I agree with the noble Lords, Lord Wasserman and Lord Evans of Weardale, that there are some very exciting and potentially extremely positive uses for this technology, but it has to be regulated. It cannot just be a free-for-all. As the noble Lord, Lord Harris of Haringey, said, clearly there will be legitimate reasons for the use of facial recognition. In terms of “smile to pay”, I can pay using my phone where my phone recognises my face. Thankfully I do not have to smile because I am not usually smiling when I have to dole out money.

One of the worrying anecdotes we have heard this afternoon from the noble Lord, Lord Evans of Weardale, was the fact that when he went to a particular place, the camera recognised him from a picture on the internet. We are not just talking about innocent people being arrested who have never been charged, given a caution or been convicted, and that database being used potentially by the police to identify people who are at, say, a demonstration. There is also the potential for using internet images, passport or driving licence photographs. At the moment there is nothing in law or regulation to stop the police integrating those databases—if the Government allow the police to use them—to identify people.

People will say—I am sure the noble Lord, Lord Evans of Weardale, will say it—that the police and security services have no interest in following everybody around. But the noble Baroness, Lady Jones of Moulsecoomb, at the same time as being a member of the Metropolitan Police Authority, was also on its database of extremists without good cause—I am sure. So she could be followed around by these cameras. We really have to ask questions about what is going on. The noble Lord, Lord Harris of Haringey, said that the train has left the station. It may have done, but it is time the Government got in control of this runaway train.

I have four brief points. There is an urgent need for regulation and oversight of the police use of facial recognition. It cannot be right that the policy on this use of technology is left to the police alone to decide for themselves. There is an urgent need to examine what databases are used in conjunction with facial recognition. I will not repeat all the arguments that we have heard from a number of noble Lords about the custody image database, and the fact that images of innocent people are being held potentially illegally on such databases. As I say, there is a potential for completely innocent people who have just applied for a passport or a driving licence, or even people who for some reason are in the public eye whose images are on the internet, being used in conjunction with police and facial recognition technology.

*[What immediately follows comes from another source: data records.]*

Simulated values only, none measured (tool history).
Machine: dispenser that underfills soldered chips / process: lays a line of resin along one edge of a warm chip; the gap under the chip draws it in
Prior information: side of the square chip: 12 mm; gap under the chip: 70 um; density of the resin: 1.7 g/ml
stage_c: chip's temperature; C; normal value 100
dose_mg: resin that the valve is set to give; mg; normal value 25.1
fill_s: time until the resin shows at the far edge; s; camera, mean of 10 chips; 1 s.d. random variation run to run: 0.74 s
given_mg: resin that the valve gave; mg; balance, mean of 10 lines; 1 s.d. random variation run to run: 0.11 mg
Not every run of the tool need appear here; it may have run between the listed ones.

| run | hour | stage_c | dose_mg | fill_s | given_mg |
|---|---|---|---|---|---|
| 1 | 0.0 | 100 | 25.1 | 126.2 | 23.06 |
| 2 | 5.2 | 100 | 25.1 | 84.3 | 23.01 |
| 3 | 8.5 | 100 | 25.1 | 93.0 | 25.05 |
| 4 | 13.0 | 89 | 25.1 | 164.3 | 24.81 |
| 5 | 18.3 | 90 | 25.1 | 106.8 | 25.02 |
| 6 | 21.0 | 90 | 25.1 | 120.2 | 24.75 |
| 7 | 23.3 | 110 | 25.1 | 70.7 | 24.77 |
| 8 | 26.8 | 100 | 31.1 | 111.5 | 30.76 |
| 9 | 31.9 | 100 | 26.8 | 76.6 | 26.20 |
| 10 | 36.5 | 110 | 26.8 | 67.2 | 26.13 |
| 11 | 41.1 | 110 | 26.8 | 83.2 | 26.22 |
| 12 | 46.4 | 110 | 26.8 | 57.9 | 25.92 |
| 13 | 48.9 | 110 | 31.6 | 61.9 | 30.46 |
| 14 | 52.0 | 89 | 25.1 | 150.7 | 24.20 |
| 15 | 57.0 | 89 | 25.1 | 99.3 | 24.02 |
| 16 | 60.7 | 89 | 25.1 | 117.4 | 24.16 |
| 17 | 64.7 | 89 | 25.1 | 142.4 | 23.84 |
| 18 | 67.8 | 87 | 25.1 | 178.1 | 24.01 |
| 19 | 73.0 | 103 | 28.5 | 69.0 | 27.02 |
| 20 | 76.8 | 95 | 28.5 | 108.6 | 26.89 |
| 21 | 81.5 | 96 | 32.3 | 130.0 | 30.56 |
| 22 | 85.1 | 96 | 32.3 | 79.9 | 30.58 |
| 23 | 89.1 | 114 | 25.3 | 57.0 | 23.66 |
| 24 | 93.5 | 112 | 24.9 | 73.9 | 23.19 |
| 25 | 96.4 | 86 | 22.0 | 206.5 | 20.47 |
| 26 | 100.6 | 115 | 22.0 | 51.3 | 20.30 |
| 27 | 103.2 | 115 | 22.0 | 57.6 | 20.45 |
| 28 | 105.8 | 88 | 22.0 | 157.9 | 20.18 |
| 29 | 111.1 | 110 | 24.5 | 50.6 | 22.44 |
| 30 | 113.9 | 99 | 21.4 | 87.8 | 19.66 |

Something that has not been covered in as much detail is the fact that much machine learning, including automated facial recognition algorithms, tend to be discriminatory—in this case disproportionally misidentifying women and black faces as there are fewer black people and many fewer women on custody image databases from which the automated system learns.

Without regulation and oversight there is the potential for Nineteen Eighty-Four to become a reality, albeit 34 years later than originally envisaged. Will the Minister acknowledge that there are genuine and reasonable causes for concern and reassure the House that the Government are urgently looking into these issues?